Because of the ease of filing and management flexibility, many business owners set up their organizations as a limited liability company. This structure is often ideal when building a business.

As a company grows and seeks to expand, ownership may start to consider the benefits of incorporating. Therefore, it makes sense to understand how an S corporation works and can benefit a company.

The similarities between an S corp and an LLC

An S corp offers liability protection to owners, the same as an LLC does. Therefore, any legal issues or liabilities the business has should not affect the personal property of the company’s ownership as long as the shareholders follow the guidelines for keeping those interests separate.

S corps also operate as pass-through entities. That means the company itself does not pay federal income taxes. Instead, the business’s profits and losses go to the owners, who report the income on tax returns.

Naturally, S corps will have to comply with state guidelines, just as LLCs do. For example, domestic for-profit corporations have a $15 fee to file their annual reports and a $40 fee to file articles of incorporation.

The benefits of operating as an S corp

At the same time, an S corp can offer unique advantages. Instead of having member-owners like an LLC, the ownership of an S corp is its shareholders. This can allow the shareholders to save on self-employment taxes. While they must pay themselves a reasonable salary, the remaining profits can come to shareholders as dividends, which are not subject to self-employment tax.

S corps can also give a company an advantage in attracting quality employees. These businesses can more easily offer tax-deductible fringe benefits, such as health and life insurance, education assistance and retirement plans.

Also, a corporate structure can enhance the perception and professionalism of a brand. S corps often have a more structured corporate governance and framework in comparison with LLCs.

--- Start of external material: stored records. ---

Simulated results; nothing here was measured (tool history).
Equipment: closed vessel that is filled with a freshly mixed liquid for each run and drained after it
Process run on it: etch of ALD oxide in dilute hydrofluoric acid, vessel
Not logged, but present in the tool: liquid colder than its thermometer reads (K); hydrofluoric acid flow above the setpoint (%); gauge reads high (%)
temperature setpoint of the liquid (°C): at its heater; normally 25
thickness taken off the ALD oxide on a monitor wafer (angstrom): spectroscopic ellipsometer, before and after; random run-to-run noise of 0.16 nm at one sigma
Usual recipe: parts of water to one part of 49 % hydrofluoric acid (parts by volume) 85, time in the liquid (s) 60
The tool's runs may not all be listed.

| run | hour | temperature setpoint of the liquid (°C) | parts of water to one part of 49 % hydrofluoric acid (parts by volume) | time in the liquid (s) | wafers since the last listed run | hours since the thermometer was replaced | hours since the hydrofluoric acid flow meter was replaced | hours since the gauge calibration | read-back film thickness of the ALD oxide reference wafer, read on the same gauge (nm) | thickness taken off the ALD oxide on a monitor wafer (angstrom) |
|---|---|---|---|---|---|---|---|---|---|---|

Furthermore, the ability to issue stock could be a way of attracting investors for capital expansion. An S corp might also open the door to more favorable options for estate planning, especially regarding the transfer of stocks or assets to heirs.

While an S corp can require more work to set up and manage, it can be worth it for thriving businesses. Entrepreneurs do not have to settle for using an LLC when this structure might be the better option.